Our systems paper "Hyrise Re-engineered: An Extensible Database System for Research in Relational In-Memory Data Management” about the recent rewrite of our research database Hyrise has been accepted for publication at the EDBT 2019 conference.
In case you are interested in a pre-print version of the paper, please contact Markus Dreseler.
Abstract:
Research in data management profits when the performance evaluation is based not only on single components in isolation, but uses an actual DBMS end-to-end. Facilitating the integration and benchmarking of new concepts within a DBMS requires a simple setup process, well-documented code, and the possibility to execute both standard and custom benchmarks without tedious preparation. Fulfilling these requirements also makes it easy to reproduce the results later on.
The relational open-source database Hyrise (VLDB, 2010) was presented to make the case for hybrid row- and column-format data storage. Since then, it has evolved from a single-purpose research DBMS towards a platform for various projects, including research in the areas of indexing, data partitioning, and non-volatile memory. With a growing diversity of topics, we have found that the original code base grew to a point where new experimentation was made unnecessarily difficult. Over the last two years, we have rewritten Hyrise from scratch, focusing on building an extensible multi-purpose research DBMS that can serve as an easy-to-extend platform for a variety of experiments and prototyping in database research.
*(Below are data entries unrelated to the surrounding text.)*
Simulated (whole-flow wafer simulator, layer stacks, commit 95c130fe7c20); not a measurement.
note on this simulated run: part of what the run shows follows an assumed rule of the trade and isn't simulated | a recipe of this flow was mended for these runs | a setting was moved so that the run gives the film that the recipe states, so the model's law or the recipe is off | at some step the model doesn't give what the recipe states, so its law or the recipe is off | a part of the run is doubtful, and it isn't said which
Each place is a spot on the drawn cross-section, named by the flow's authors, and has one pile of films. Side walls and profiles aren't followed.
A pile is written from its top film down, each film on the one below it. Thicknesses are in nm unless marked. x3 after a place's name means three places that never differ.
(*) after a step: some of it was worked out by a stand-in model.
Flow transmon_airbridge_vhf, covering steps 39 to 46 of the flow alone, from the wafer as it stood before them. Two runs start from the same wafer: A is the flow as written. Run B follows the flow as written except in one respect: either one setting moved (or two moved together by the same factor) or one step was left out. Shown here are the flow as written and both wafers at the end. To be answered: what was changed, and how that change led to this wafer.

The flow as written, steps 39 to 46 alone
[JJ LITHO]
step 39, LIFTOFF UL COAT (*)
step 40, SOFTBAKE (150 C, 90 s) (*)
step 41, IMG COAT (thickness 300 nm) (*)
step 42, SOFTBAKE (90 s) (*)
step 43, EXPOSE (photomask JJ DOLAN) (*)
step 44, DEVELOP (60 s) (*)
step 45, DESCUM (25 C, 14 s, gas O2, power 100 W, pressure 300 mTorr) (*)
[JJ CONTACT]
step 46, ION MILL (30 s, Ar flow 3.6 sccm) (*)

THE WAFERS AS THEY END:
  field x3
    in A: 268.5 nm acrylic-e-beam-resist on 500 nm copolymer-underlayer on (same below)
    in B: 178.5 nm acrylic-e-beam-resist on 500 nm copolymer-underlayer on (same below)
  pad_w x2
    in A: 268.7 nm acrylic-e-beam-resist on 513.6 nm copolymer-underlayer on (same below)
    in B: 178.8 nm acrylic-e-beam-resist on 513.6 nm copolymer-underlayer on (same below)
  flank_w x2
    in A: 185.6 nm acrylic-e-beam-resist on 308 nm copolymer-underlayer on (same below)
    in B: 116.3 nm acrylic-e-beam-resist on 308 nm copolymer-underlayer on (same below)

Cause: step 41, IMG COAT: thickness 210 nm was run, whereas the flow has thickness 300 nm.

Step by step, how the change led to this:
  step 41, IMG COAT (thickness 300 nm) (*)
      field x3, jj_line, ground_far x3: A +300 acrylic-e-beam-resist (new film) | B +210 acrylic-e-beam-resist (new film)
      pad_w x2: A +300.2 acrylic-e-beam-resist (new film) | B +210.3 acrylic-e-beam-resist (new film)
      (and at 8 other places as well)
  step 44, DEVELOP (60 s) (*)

In this paper, we discuss how our learnings from the previous version of Hyrise have influenced our rewrite. We describe the new architecture of Hyrise and highlight the main components. We then show how our extensible plugin architecture facilitates research on diverse DBMS-related aspects without compromising the architectural tidiness of the code. In a first performance evaluation, we show that the execution time of most TPC-H queries is competitive to that of other research databases.